TRUNCATE - Amazon Redshift

TRUNCATE

Deletes all of the rows from a table without doing a table scan: this operation is a faster alternative to an unqualified DELETE operation. To run a TRUNCATE command, you must be have the TRUNCATE TABLE permission, be the owner of the table, or a superuser. To grant permissions to truncate a table, use the GRANT command.

TRUNCATE is much more efficient than DELETE and doesn't require a VACUUM and ANALYZE. However, be aware that TRUNCATE commits the transaction in which it is run.

Syntax

TRUNCATE [ TABLE ] table_name

The command also works on a materialized view.

TRUNCATE materialized_view_name

Parameters

TABLE

Optional keyword.

table_name

A temporary or persistent table. Only the owner of the table or a superuser may truncate it.

You can truncate any table, including tables that are referenced in foreign-key constraints.

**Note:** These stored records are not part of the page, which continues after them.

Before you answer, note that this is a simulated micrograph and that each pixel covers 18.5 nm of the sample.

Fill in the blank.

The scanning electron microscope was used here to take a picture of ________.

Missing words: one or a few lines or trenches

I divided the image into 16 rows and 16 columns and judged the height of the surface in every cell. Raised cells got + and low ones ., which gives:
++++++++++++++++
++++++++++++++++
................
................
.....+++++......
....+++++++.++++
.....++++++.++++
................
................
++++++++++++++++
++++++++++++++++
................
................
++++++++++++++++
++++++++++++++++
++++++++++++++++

You don't need to vacuum a table after truncating it.

materialized_view_name

A materialized view.

You can truncate a materialized view that is used for Streaming ingestion.

Usage notes

The TRUNCATE command commits the transaction in which it is run; therefore, you can't roll back a TRUNCATE operation, and a TRUNCATE command may commit other operations when it commits itself.

Examples

Use the TRUNCATE command to delete all of the rows from the CATEGORY table:

truncate category;

Attempt to roll back a TRUNCATE operation:

begin; truncate date; rollback; select count(*) from date; count ------- 0 (1 row)

The DATE table remains empty after the ROLLBACK command because the TRUNCATE command committed automatically.

The following example uses the TRUNCATE command to delete all of the rows from a materialized view.

truncate my_materialized_view;

It deletes all records in the materialized view and leaves the materialized view and its schema intact. In the query, the materialized view name is a sample.